By 2016, the Latino American workforce will reach nearly 27 million.
OSHA Summit Targets
A National Action Summit for Latino Worker Health and Safety convenes in Houston April 14 -15. Both OSHA and NIOSH are sponsoring this event. The purpose is to raise awareness among Latino Americans of their workplace rights.
Employer associations, safety and health professionals, government officials and labor unions are among those meeting to stem the rising tide of workplace injuries and deaths suffered by Latinos who toil in hazardous industries such as construction. The LIUNA Tri-Funds are Summit co-sponsors. Tri-Fund representatives will be on hand and are organizing a health fair for workers.
“The focus is on action,” says LIUNA General President Terence M. O’Sullivan. “With strong OSHA leadership and such broad participation, the Summit could mark a turning point in workplace rights for Latino Americans.”
Hidden Crisis at the Jobsite:
Latino Worker Fatalities
Employment opportunities bring Latinos to the U.S. and Canada. Sometimes those same opportunities get them killed in disproportionate numbers.

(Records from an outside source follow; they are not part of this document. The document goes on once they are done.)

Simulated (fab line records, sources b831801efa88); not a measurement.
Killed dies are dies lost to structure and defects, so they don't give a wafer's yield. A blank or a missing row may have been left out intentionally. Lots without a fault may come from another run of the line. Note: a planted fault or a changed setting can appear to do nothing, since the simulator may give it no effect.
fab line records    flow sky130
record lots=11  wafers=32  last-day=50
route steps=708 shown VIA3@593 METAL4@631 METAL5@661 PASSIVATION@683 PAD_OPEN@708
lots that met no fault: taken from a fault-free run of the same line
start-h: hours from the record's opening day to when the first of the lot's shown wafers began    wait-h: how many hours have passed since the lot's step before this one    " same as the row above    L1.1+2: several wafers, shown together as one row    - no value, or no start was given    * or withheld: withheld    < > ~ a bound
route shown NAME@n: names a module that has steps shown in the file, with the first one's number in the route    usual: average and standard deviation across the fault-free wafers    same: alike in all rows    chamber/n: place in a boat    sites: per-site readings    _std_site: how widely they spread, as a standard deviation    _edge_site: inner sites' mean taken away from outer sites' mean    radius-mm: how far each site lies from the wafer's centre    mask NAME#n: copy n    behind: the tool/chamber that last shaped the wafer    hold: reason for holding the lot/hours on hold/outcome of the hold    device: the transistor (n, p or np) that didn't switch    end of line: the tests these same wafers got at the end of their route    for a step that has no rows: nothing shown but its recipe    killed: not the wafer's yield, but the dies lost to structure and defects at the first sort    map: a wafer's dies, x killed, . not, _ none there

Bureau of Labor Statistics (BLS) data mask a troubling trend. For most workers, they indicate that earning a paycheck has never been safer. Between 1992 and 2007, work-related fatalities in the U.S. dropped nine percent. However, at the same time, the number of Latino Americans who died at work jumped by 76 percent.
Moreover, research complied by the National Council of La Raza (NCLR), a civil rights and advocacy organization, shows that Latino Americans are more likely than their white and African American peers to die from work-related injuries. The occupational fatality rate for Latino workers is 21.1 percent higher than for white workers and 17.9 percent higher than African American workers. At 4.6 deaths per 100,000 workers, the Latino worker fatality rate surpasses that of many developing nations. Construction work is particularly hazardous for Latinos. While they make up nearly one quarter of the industry’s workforce, they suffer almost half of its fatalities.
Many Latinos come to North America impoverished, speaking little or no English. Some are poorly educated, with low job skills. Uncertain legal status – nearly 12 million undocumented individuals reside in the U.S. (about three-quarters are Latino) and another 200,000 live in Canada – makes Latinos vulnerable to unscrupulous employers.
Often hired to do the most dangerous jobs, they receive little if any safety training. Frequently retained as “contract workers,” they are ineligible for workers’ compensation and unemployment insurance. If they are undocumented, they cannot accumulate toward social security, and employer-sponsored retirement plans are not accessible. Two in five do not earn sufficient wages to stay out of poverty and barely half have health insurance.
Representing over 500,000 workers in the U.S. and Canada, most of whom work in the construction industry, the Laborers’ International Union of North America (LIUNA) is particularly concerned with the plight of Latino workers.
“Immigration laws must be changed to stop the race to the bottom of bad employers who pay low wages, avoid taxes and violate safety regulations,” says LIUNA General President Terence M. O’Sullivan. “A way must be found for undocumented workers to earn legal status. We also need more vigorous enforcement from OSHA and more bilingual inspectors. When one group of workers is exploited, safety and performance are jeopardized for everyone.”